Discussion:
[ragel-users] Difference between generated C code using -G0 and -T0
Daniel Salzman
2013-06-25 11:18:09 UTC
Permalink
Hi,

At the beginning I would like to thank you for the great project Ragel.
It allows us (www.knot-dns.cz) to have realy fast parser for DNS zone files.

But I have recently noticed that there is a small bug in C code
generation with G{0,1,2},
because there is different behaviour between G and T, F modes.

Meaningless and very pruned snippet of code which can demonstrate the
problem:

== test.rl ==
#include <stdlib.h>
#include <stdio.h>

%%{
machine zone_scanner;

newline = '\n';
comment = ';' . (^newline)*;
wchar = [ \t\n;];

sep = ( [ \t]
| (comment? . newline) when { 0 }
)+;

err_line := (^newline)* . newline @{ fgoto main; };

action _text_char_error {
printf("!TXT_ERROR!\n");
fhold; fgoto err_line;
}

text = ^wchar . (alpha $!_text_char_error)+;

main := "$INCLUDE" . sep . text . newline;
}%%

%% write data;

int main(int argc, char **argv)
{
char buffer[4096];
FILE* f;
long numbytes;

f = fopen(argv[1], "r");
fseek(f, 0, SEEK_END);
numbytes = ftell(f);
fseek(f, 0, SEEK_SET);
fread(buffer, 1, numbytes, f);

char *p = buffer;
char *pe = buffer + numbytes;
char *eof = pe;
int stack[16];
int cs = zone_scanner_start;
int top;

%% write exec;

if (cs == zone_scanner_error) {
printf("!MISC_ERROR!\n");
return -1;
}

return 0;
}

== input.txt ==
$INCLUDE ; Missing filename
==========

ragel -T0 test.rl -o testT.c
gcc testT.c -o testT
./testT ./input.txt
!MISC_ERROR!

ragel -G0 test.rl -o testG.c
gcc testG.c -o testG
./testG ./input.txt
!TXT_ERROR!

Here you can see the state machines stop in different states.

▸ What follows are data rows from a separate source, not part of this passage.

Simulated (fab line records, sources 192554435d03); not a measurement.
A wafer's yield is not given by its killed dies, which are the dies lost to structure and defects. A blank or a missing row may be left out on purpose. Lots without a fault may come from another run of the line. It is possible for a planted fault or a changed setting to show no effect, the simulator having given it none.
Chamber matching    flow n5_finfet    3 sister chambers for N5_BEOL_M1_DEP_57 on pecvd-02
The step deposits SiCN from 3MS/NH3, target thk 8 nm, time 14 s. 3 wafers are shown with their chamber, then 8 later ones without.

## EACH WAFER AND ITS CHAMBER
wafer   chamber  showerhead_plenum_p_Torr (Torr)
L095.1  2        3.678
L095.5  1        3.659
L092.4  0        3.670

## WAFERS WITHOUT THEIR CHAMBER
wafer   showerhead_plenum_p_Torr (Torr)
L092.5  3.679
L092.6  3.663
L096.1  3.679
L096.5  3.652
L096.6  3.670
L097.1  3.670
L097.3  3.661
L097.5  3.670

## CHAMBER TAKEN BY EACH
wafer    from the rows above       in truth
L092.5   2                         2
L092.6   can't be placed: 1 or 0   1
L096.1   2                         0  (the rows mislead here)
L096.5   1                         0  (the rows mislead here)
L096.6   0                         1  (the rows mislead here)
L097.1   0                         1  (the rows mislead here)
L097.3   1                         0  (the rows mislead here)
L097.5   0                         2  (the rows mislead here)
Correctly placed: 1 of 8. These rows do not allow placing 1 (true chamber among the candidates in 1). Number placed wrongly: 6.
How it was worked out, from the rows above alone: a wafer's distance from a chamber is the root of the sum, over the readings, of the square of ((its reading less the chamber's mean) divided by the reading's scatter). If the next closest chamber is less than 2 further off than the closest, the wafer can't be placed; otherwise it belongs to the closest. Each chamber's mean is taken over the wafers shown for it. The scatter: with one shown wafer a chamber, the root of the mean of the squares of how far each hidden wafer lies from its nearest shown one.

Although this problem is marginal in our project, it would be nice if
Ragel is absolute perfect :-)

Best regards,
Dan
Daniel Salzman
2013-11-14 08:29:48 UTC
Permalink
Hi,

I have reduced the problematic code which behaves differently in G mode
comparing to T or F.
Please, is there anybody who can fix it?

T: output is "A"
G: output is "B"

=======================================
#include <stdio.h>

%%{
machine foo;

sep = ( [ ]
| ';' when { 0 }
)+;

cmt = ^[ ;] >!{ printf("A\n"); } . 'x' >!{ printf("B\n"); };

main := sep . cmt;
}%%

%% write data;

void main()
{
char buffer[] = " ;";

char *p = buffer;
char *pe = buffer + sizeof(buffer);
char *eof = pe;
int cs = foo_start;

%% write exec;
}
=======================================

Thanks
Post by Daniel Salzman
Hi,
At the beginning I would like to thank you for the great project Ragel.
It allows us (www.knot-dns.cz) to have realy fast parser for DNS zone files.
But I have recently noticed that there is a small bug in C code
generation with G{0,1,2},
because there is different behaviour between G and T, F modes.
Meaningless and very pruned snippet of code which can demonstrate the
== test.rl ==
#include <stdlib.h>
#include <stdio.h>
%%{
machine zone_scanner;
newline = '\n';
comment = ';' . (^newline)*;
wchar = [ \t\n;];
sep = ( [ \t]
| (comment? . newline) when { 0 }
)+;
action _text_char_error {
printf("!TXT_ERROR!\n");
fhold; fgoto err_line;
}
text = ^wchar . (alpha $!_text_char_error)+;
main := "$INCLUDE" . sep . text . newline;
}%%
%% write data;
int main(int argc, char **argv)
{
char buffer[4096];
FILE* f;
long numbytes;
f = fopen(argv[1], "r");
fseek(f, 0, SEEK_END);
numbytes = ftell(f);
fseek(f, 0, SEEK_SET);
fread(buffer, 1, numbytes, f);
char *p = buffer;
char *pe = buffer + numbytes;
char *eof = pe;
int stack[16];
int cs = zone_scanner_start;
int top;
%% write exec;
if (cs == zone_scanner_error) {
printf("!MISC_ERROR!\n");
return -1;
}
return 0;
}
== input.txt ==
$INCLUDE ; Missing filename
==========
ragel -T0 test.rl -o testT.c
gcc testT.c -o testT
./testT ./input.txt
!MISC_ERROR!
ragel -G0 test.rl -o testG.c
gcc testG.c -o testG
./testG ./input.txt
!TXT_ERROR!
Here you can see the state machines stop in different states.
Although this problem is marginal in our project, it would be nice if
Ragel is absolute perfect :-)
Best regards,
Dan
_______________________________________________
ragel-users mailing list
ragel-users at complang.org
http://www.complang.org/mailman/listinfo/ragel-users
Adrian Thurston
2013-11-23 15:27:18 UTC
Permalink
Hi Dan,

Thank you for submitting this. It is definitely a bug in the condition
implementation.

I haven't dug into the details yet, but I can say the difference is
resolved in ragel 7, which has a completely new implementation of
conditions in the NFA to DFA algorithm, as well as the code generation step.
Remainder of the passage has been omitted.